So much for being creative. After scrapping Duke Energy’s plan to move coal ash away from Charlotte’s drinking-water sources, the city came up an “out of the box” counterproposal that was met with questions and serious objections at a City Council committee meeting Wednesday.
Following the Dan River spill, which focused attention on coal ash containment ponds around North Carolina, Duke Energy proposed repurposing ash that sits near Mt. Island Lake into construction fill for Charlotte-International Airport. The city deemed the idea too risky for the health and integrity of the airport and has offered a counterproposal: swapping 140 acres Charlotte owns near the airport for land Duke owns near long-term parking. Using a company that specializes in transporting and repurposing coal ash, Duke Energy would presumably truck 4.7 million tons from near Mt. Island Lake and bury it.
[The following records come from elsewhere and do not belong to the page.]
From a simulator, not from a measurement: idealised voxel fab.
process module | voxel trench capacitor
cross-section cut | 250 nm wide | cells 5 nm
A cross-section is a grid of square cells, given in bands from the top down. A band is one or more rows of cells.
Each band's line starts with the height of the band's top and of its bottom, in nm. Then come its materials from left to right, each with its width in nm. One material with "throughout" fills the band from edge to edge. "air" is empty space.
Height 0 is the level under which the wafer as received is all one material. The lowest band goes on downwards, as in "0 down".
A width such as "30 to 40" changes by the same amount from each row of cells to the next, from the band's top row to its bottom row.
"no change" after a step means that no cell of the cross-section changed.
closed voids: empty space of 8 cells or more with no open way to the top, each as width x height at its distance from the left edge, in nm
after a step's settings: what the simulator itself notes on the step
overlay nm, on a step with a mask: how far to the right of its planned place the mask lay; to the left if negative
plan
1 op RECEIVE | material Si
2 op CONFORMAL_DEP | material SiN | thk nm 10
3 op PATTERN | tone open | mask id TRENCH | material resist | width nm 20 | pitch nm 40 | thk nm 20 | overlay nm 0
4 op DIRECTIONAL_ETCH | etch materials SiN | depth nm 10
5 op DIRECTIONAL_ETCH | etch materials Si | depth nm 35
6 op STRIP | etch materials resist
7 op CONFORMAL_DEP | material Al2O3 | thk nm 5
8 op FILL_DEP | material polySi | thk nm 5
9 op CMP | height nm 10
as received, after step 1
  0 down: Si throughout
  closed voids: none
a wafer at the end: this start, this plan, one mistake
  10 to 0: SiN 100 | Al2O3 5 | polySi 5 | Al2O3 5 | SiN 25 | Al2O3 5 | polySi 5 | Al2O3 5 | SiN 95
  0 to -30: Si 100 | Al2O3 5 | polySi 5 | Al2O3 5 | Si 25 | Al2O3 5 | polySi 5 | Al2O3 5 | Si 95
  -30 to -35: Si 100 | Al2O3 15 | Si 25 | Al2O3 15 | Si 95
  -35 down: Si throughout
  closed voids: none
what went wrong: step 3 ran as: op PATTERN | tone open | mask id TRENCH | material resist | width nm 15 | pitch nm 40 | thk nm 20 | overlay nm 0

By giving up ownership of the land — bordered by Wilkinson Boulevard, I-485 and the Northfolk Southern rail line — the city would theoretically free itself of liability should any problems from the coal ash arise in the future. (If the coal ash isn’t held in a proper liner, there is a possibility that some could seep into the ground, as is happening at containment ponds around the state. The airport property contains several streams, and the city admitted in its due diligence review that the potential to contaminate nearby wells required more investigation.) An attorney for Duke said the company is just beginning to review the proposal. He declined to offer a deadline.
Councilman and environment committee member David Howard was the first to object, chiming in with an anecdote about a pleasant experience he had at the airport. “It makes me want to put a ring of protection around the airport.” The city’s proposal would move coal ash too close for Howard’s comfort (so close, in fact, that about 40 of the 140 acres serve as a runway-protection zone). “I continue to think of how big the state of North Carolina is. There’s a lot of places this could go other than next to the most important asset that we have in both Carolinas.” The city reviewed other real estate options, and none are big enough to house a project of this magnitude.
Howard, a Democrat, reiterated the complaints of westside residents who feel dumped on enough. “If this goes forward, I hope there’s a lot of conversation with advocates and others with how they feel about this. There’s an environment justice conversation that needs to be had.” The city’s review of the project reports that Charah would use tarps to cover the trucks and polymers to be sprayed over the ash to minimize dust during the trips to and from Mt. Island Lake, a concern raised in previous environmental committee meetings.
Several councilmen wondered whether the land-swap was a beneficial real estate transaction, considering the land would be used to house coal ash, and whether the public would buy into the idea. “I think the perception that we incur a cost and taxpayers are paying to help bring about a solution on relocation in the context of a land-swap would be a hard sell,” Republican Councilman Ed Driggs said. A hard sell indeed. Even if 220 trips were made daily Monday through Friday, the project would take five years to complete.
The environment committee didn’t vote on the plan and instead directed city staff to present their findings — and reiterate Wednesday’s conversation — during a regular City Council meeting.